Advanced Internal Ratings Based (AIRB)

The highest and most detailed level of credit risk calculation for determining capital adequacy levels under Basel II, based on the use of internal models to assess risk.

Advanced Measurement Approach (AMA)

The highest and most detailed level of operational risk calculation for determining capital adequacy levels under Basel II, based on the use of internal models to assess risk.

Ageas

Refers to ageas SA/NV (formerly known as Fortis SA/NV) and ageas N.V. (formerly known as Fortis N.V.) together.

Article 403

Section 2:403 of the Dutch Civil Code, which states that companies that are part of a consolidating group entity may publish limited annual accounts if the parent company, among other things, assumes joint and several liability for all liabilities of the group company.

Asset Quality Review (AQR)

Extensive review of asset quality performed by the ECB as part of a comprehensive assessment.

Basel I

The Basel Capital Accord is the 1988 agreement among the G10 central banks to apply common minimum capital standards to the banking industry.

Basel II

The Basel II Framework offers a new set of standards for establishing minimum capital requirements for banks. It was prepared by the Basel Committee on Banking Supervision.

Basel III

The third set of Basel accords, which was developed in response to the financial crisis of the late 2000's. The Basel III standards include higher and better-quality capital, better risk coverage and the introduction of a maximum leverage ratio

Basis point (bp)

One hundredth of 1 percentage point.

Capital adequacy

Measure of a company's financial strength, often expressed in equity as a percentage of balance sheet total or – for banks – in the BIS ratio.

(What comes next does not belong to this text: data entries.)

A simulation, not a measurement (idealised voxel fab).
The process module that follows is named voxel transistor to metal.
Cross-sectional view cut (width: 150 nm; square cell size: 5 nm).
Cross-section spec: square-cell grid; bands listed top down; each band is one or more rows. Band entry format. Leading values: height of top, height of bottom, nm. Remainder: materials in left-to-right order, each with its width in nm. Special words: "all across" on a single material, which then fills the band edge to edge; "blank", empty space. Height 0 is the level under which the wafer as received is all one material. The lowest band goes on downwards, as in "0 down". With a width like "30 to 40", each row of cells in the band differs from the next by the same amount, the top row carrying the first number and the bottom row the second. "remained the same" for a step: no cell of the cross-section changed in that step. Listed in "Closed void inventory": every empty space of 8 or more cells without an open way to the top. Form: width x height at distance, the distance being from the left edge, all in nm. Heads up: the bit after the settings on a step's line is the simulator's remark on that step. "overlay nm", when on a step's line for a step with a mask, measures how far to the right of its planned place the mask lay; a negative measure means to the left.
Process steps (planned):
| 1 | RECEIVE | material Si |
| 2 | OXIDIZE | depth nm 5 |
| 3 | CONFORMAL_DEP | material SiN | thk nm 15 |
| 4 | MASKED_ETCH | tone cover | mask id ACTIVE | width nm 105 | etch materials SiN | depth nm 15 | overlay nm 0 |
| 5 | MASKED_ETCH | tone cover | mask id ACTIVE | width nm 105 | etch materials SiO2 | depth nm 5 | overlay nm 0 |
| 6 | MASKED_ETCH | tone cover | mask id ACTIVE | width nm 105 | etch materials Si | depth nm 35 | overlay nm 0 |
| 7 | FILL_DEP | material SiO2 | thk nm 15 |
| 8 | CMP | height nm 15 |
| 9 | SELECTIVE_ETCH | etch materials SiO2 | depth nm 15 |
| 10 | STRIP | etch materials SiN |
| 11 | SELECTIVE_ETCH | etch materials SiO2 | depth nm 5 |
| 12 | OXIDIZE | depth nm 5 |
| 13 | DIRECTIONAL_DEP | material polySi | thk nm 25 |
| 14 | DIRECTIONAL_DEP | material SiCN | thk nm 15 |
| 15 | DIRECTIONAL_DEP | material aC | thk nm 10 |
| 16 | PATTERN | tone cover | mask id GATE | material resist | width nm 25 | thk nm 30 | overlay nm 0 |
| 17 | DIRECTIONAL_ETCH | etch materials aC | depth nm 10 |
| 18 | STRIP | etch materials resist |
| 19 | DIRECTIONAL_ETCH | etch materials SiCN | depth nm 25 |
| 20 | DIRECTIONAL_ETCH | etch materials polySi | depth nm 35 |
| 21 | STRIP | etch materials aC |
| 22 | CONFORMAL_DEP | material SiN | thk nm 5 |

Cash and balances at central banks

This item includes all cash and only credit balances with central banks that are available on demand.

Certificate of deposit (CD)

Certificate of deposit is an unsecured short-term funding instrument with maturities up to one year.

Clearing

Refers to the clearing businesses of ABN AMRO.

Client assets

Assets, including investment funds and assets of private individuals and institutions, which are professionally managed with the aim of maximising the investment result. Client assets also include cash and securities of clients held on accounts with ABN AMRO Bank.

Commercial paper (CP)

Commercial paper is an unsecured short-term funding instrument with maturities up to one year.

314

Consortium

Refers to The Royal Bank of Scotland Group plc ('RBS Group'), Ageas and Banco Santander S.A. ('Santander'), which jointly acquired ABN AMRO Holding on 17 October 2007 through RFS Holdings B.V. ('RFS Holdings'). On 3 October 2008 the State of the Netherlands became the successor of Ageas.

Core Tier 1 ratio

The bank's core capital, excluding preference shares, expressed as a percentage of total risk exposure amount.

Cost of risk

The cost of risk is defined as annualised impairment charges on loans and other receivables, divided by average Loans and receivables customers.

Country risk

Country risk is part of credit risk and is defined as the risk of losses due to country-specific events or circumstances (political, social, economic) relevant for credit exposures that are cross-border in nature.

Coverage ratio

The coverage ratio shows to which extent the impaired exposures are covered by impairment allowances for identified credit risk.

Credit equivalent

Sum of the costs of replacement transactions (when counterparties fail to fulfil their obligations) and the potential future credit risk, reflected in a mark-up percentage on the principal of the contract. The mark-up percentage depends on the nature and remaining term of the contract.

Covered bonds

Covered bonds (CB) are secured long-term funding instruments. This type of bond differs from a standard bond by recourse to a pool of assets. In a default event, the bondholder has recourse to the issuer and this pool of assets.

Credit rating

Assessment of a credit rating agency expressed in a combination of letters and/or figures indicating the creditworthiness of a country, company or institution.

Credit risk

Credit risk is the risk of a financial loss that occurs if a client or counterparty fails to meet the terms of a contract or otherwise fails to perform as agreed.

Credit valuation adjustments

Market value adjustments for counterparty credit risk.

Defaulted exposures

Exposures for which there are indicators that a counterparty may not be able to meet its contractual obligations and/or when an exposure is more than 90 days past due.

Derivatives

Financial instruments whose value is derived from the price of one or several underlying assets (e.g. currencies, securities, indices).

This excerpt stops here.